Caucasus: April/May '11
IWPR has launched a new training programme aimed at enabling local journalists to produce high-quality video features.
Caucasus: April/May '11
IWPR has launched a new training programme aimed at enabling local journalists to produce high-quality video features.
The IWPR team in the Caucasus is helping journalists and civil society activists to report and campaign more effectively by developing their multimedia reporting skills.
IWPR has begun a training programme which enables participants from across the region to get to grips with the production of web-based video reports, seen as increasingly important as a supplement to mainstream print and broadcast reporting.
“As newspapers have a limited circulation, radio a narrow geographical coverage and TV broadcasting virtually monopolised by a small number of oligarchs, many have felt the solution is shifting production to web-based content – but the skills to generate this content are scarce,” said Beka Bajelidze, IWPR’s regional director in the Caucasus.
“More and more non-governmental organisations as well as media outlets in the south Caucasus region recognise the power of using visual images - particularly video - online. Along with other traditional means of reporting, video can help our partners acquire global audiences.”
Journalists and civil society activists taking part in the training programme are being taught how to produce high-quality video features on subjects that are overlooked by mainstream media or reported in a one-sided way.
Nino Gvedashvili, coordinator for Human Rights House-Tbilisi, says IWPR’s new initiative will enhance the production of video reports which are a powerful advocacy tool.
“Internet media is growing daily in Georgia and video materials have a significant evidential role, helping to tackle alarming issues like human rights violations for example, “ she said.
“It is important to say that IWPR is a defender and provider of best journalistic practices and I am sure its video reporting trainees will follow these standards. IWPR video reports that I have seen are well balanced and all sides are fairly represented. This element is often lacked in local media. I liked IWPR’s video report Women for Peace which precisely shows the concern over how women’s opinions are ignored in peace processes.”

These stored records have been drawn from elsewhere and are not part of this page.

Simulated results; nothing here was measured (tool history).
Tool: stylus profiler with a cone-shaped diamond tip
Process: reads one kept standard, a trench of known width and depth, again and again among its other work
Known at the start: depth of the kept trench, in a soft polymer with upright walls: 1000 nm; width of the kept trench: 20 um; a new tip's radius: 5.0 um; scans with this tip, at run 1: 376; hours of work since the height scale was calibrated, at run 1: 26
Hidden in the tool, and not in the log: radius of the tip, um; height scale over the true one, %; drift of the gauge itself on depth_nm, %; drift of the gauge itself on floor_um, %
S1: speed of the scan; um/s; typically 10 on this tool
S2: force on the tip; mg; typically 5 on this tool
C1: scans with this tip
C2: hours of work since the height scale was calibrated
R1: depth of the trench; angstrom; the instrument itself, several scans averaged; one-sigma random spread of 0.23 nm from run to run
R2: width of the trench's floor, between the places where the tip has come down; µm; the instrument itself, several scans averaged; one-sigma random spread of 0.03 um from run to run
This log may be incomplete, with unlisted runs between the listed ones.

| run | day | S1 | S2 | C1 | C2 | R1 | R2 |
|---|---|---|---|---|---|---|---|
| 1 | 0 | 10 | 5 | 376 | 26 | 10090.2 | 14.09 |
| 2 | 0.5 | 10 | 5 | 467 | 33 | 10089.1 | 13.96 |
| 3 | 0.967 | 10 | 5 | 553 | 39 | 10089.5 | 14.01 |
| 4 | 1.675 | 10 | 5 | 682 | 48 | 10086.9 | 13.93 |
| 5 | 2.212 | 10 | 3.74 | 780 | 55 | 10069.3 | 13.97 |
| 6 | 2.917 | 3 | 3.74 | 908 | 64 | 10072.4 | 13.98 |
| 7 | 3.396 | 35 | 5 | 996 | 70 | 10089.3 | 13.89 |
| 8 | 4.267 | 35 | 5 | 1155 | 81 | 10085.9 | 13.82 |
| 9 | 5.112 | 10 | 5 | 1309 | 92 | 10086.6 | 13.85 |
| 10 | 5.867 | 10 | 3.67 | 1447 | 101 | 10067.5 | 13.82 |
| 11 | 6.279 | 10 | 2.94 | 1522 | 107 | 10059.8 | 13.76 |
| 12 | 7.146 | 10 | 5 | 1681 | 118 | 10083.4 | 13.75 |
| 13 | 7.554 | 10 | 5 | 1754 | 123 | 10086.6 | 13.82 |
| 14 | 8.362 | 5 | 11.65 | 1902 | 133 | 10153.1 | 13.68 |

Curently, IWPR offices in Azerbaijan and Armenia are working on new video reports related to issues of concern for these countries.
“There are no successful media outlets today that do not have multi-media content support. Journalists from print or radio media all need to possess skills to produce video reports that are trustworthy and reliable,” said Goga Aptsiauri, a journalist from Gori, Georgia.
“IWPR’s video reporting project is very much needed. This is a new direction and efforts to develop it are pertinent and timely. Journalists must follow the pace of media development and this project has great potential to equip and help the local media to allow it to play its vital societal role.”
One training participant, Bacho Gurabanidze, a journalist from Batumi, Ajara, has already put the finishing touches to a video report on unpublicised negotiations between Turkey and Georgia on restoring Georgian religious monuments on Turkish territory and vice-versa – a subject that has provoked some controversy in Georgia.
“It was a very informative report even for me. This subject is very important for the residents of Batumi. When reporting such a sensitive issue as religion, the journalist cannot afford to make an error,” Gurabanidze said.
“I myself learned a lot while working on the report. I think video report is a very useful media product.”